3.2 Dependent Events

Interpretation:
Dependent events occur when the outcome of the first event affects the probability of the second event.
A common example is drawing objects without replacement, where the total number of items changes after the first draw.

Formula:
\[ P(A \cap B) = P(A) \times P(B|A) \]

Example:
A box contains 4 blue balls and 3 red balls (7 total).
Two balls are drawn without replacement.
Find the probability that the first ball is blue and the second ball is red.

Probability the first ball is blue: \[ P(\text{Blue First}) = \frac{4}{7} \]

After drawing a blue ball, 6 balls remain (3 red, 3 blue).
Probability the second ball is red: \[ P(\text{Red Second | Blue First}) = \frac{3}{6} \]

Thus: \[ P(\text{Blue then Red}) = \frac{4}{7} \times \frac{3}{6} = \frac{12}{42} = \frac{2}{7} \]

P_Blue_First <- 4/7       
P_Red_After_Blue <- 3/6   

P_Combined_Dep <- P_Blue_First * P_Red_After_Blue

cat("P(Blue First):", P_Blue_First, "\n")

## P(Blue First): 0.5714286

cat("P(Red Second | Blue First):", P_Red_After_Blue, "\n")

## P(Red Second | Blue First): 0.5

cat("P(Blue then Red):", P_Combined_Dep, "\n")

## P(Blue then Red): 0.2857143

Conclusion: The key difference between independent and dependent events lies in whether the probability of the second event changes after the first event occurs. If the probability stays the same → the events are independent. If the probability changes → the events are dependent.

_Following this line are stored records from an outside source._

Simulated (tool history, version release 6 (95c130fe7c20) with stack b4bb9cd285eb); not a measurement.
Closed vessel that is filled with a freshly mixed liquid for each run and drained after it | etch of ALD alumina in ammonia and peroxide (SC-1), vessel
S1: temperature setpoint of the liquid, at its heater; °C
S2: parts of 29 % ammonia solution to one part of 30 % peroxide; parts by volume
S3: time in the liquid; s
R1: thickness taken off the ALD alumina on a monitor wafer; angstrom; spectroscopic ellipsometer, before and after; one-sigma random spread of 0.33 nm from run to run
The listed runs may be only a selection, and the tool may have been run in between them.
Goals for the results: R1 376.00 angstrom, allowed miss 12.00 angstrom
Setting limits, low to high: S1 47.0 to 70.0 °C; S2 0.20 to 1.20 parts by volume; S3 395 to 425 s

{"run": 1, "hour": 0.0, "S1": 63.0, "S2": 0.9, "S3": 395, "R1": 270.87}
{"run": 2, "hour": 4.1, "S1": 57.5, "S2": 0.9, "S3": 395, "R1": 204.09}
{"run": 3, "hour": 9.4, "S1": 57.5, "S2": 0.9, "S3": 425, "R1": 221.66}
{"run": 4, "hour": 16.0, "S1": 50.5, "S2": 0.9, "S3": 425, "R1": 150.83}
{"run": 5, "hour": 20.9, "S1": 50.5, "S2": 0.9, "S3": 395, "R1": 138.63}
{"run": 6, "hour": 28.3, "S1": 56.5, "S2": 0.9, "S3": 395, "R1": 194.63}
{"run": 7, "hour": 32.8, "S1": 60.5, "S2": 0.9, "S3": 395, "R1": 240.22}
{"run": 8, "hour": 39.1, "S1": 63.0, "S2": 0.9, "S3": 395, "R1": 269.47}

4.1 Review of Basic Probability Definitions

Interpretation: The video begins with a review of basic probability concepts.
To understand the union of events, it is important to first understand:

• Sample space: the set of all possible outcomes of an experiment
  
• Probability of an event:
  \[ P = \frac{\text{Number of favourable outcomes}}{\text{Total number of possible outcomes}} \]

These definitions are the foundation for understanding how probabilities combine when two events occur together or overlap.

4.2 Union of Events

Interpretation: The video introduces the concept of Union of Events, written as \(A \cup B\), which indicates that:

• Event A occurs,
  
• OR event B occurs,
  
• OR both occur.

Using a Venn diagram helps visualize how the events overlap.

The formula for calculating the probability of a union is:

\[ P(A \cup B) = P(A) + P(B) - P(A \cap B) \]

The subtraction of \(P(A \cap B)\) prevents double-counting outcomes that belong to both A and B.

Example: When rolling two dice, the sample space contains 36 possible outcomes.
Using the union formula allows us to correctly calculate the probability of events involving combined results from both dice.

5.1 Mutually Exclusive Events

Interpretation:
Two events are called mutually exclusive if they cannot occur at the same time.
If one event happens, the other one is guaranteed not to happen.

Formula:
Because they do not overlap: \[ P(A \cap B) = 0 \]

Thus, the union becomes: \[ P(A \cup B) = P(A) + P(B) \]

Example:
Rolling a single die:
- A = outcome is 2
- B = outcome is 5

These events cannot occur simultaneously, so: \[ P(A \cup B) = \frac{1}{6} + \frac{1}{6} = \frac{1}{3} \]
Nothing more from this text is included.